On 27 March 2023, the Saudi Arabia Council of Ministers approved some amendments to the previously issued KSA Personal Data Protection Law (PDPL).
The amendments were adopted following a public consultation run by the Saudi Data & Artificial Intelligence Authority (SDAIA) in late 2022 and reflect a number of important requests from private stakeholders doing business in or providing services to users in the Kingdom, including AG and a number of trade associations. Many of the amendments that have now been formally adopted were incorporated in a revised version of the PDPL published as part of the consultation.
This welcome development demonstrates SDAIA's willingness to work collaboratively with and to address the concerns of industry. The revision of the PDPL so soon after its publication also reflects the critical role that the Saudi legislature expects the regulatory framework for personal data to play in shaping the Kingdom's digital future. We elaborate on the impact of the main amendments made to the PDPL in this alert.
- Effective Date and Enforcement Date
The amended PDPL will come into force on 14 September 2023 (Effective Date). The PDPL provides that the Executive Regulations to the PDPL (Regulations) shall be issued prior to the Effective Date. This follows the adoption of a Royal Order dated 11 March 2022, which approved the postponement of the PDPL's original planned effective date (namely 23 March 2022) until 18 March 2023.
Following the entry into force of the PDPL, organisations will benefit from a one-year grace period (namely until 14 September 2024) to achieve compliance with the PDPL, subject to any further discretionary extension period afforded by SDAIA.
- Key Changes to PDPL
Introduction of the "legitimate interest" legal basis for processing
Previously, unless the data subject's consent was obtained, processing could only be carried out in certain limited scenarios, being:
- 1. where processing achieves a definite interest for the data subject and it is impossible or difficult for the data subject to be contacted;
- 2. where processing is required by law;
- 3. implementation of an earlier agreement to which the data subject is a party; or
- 4. if the controller is a public entity and such processing is required for security purposes or to meet judicial requirements.

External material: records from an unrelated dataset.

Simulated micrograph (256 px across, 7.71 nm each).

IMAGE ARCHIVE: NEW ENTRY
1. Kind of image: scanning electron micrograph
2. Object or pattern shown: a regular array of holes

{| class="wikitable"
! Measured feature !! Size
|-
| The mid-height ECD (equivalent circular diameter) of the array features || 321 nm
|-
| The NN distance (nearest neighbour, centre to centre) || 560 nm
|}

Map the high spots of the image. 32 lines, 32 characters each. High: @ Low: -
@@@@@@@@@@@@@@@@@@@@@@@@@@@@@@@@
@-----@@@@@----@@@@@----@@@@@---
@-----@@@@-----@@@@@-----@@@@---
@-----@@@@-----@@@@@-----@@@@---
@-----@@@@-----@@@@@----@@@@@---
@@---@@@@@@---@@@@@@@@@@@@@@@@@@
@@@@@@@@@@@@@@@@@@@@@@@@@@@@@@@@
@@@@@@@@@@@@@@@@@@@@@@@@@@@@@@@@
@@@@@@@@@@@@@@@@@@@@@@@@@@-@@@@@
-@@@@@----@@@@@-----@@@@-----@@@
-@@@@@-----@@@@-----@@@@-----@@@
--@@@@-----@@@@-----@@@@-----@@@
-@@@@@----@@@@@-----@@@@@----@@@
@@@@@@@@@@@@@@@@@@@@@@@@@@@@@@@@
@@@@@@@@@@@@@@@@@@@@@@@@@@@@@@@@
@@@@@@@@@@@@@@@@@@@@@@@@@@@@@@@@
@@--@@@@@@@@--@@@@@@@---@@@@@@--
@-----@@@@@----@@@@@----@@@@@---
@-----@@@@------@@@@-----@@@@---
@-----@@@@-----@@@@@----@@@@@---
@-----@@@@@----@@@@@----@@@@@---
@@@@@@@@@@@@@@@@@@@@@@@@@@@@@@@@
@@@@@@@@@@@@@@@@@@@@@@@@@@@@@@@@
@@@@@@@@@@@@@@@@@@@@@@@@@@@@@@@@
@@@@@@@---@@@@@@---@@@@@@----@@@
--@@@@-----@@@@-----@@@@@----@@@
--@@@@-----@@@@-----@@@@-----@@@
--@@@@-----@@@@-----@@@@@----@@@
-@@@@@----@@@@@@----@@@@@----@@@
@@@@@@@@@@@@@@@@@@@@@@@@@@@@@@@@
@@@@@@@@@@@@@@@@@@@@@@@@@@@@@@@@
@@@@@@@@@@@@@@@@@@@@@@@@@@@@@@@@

The PDPL now provides that processing can also be undertaken without the data subject's consent if it is necessary to achieve the legitimate interests of the data controller, "provided that this does not prejudice the rights of the data subject, nor conflict with their interests".
This new legal basis for processing without consent appears to reflect the commonly relied upon "legitimate interest" legal basis under the EU GDPR. The PDPL states that the Regulations will contain further controls in respect of the use of this new legal basis.
Critically, the legitimate interest legal basis is not available when the data being processed is sensitive personal data (for example health data). Accordingly, obtaining the consent of the data subject is still likely to remain critical in order to legitimise personal data processing in certain contexts.
Fortunately, the definition of sensitive personal data for the purposes of the PDPL has also been revised to exclude specific reference to data relating to non-governmental associations as well as location data and credit data. This will allow businesses to rely on the legitimate interest legal basis in a broader array of circumstances than was originally permitted.
The same concept of "legitimate interest" has also been introduced as an additional ground permitting the disclosure of personal data. This together with some other important limitations has introduced some much-needed flexibility to the PDPL's previously broad disclosure restrictions.
Further allowances for international data transfers
Previously the PDPL stated that by default personal data should remain within the Kingdom and should only be transferred outside of the Kingdom where it was necessary to protect the vital interests of the data subject, prevent or deal with a public health issue, or to protect the interests of the Kingdom.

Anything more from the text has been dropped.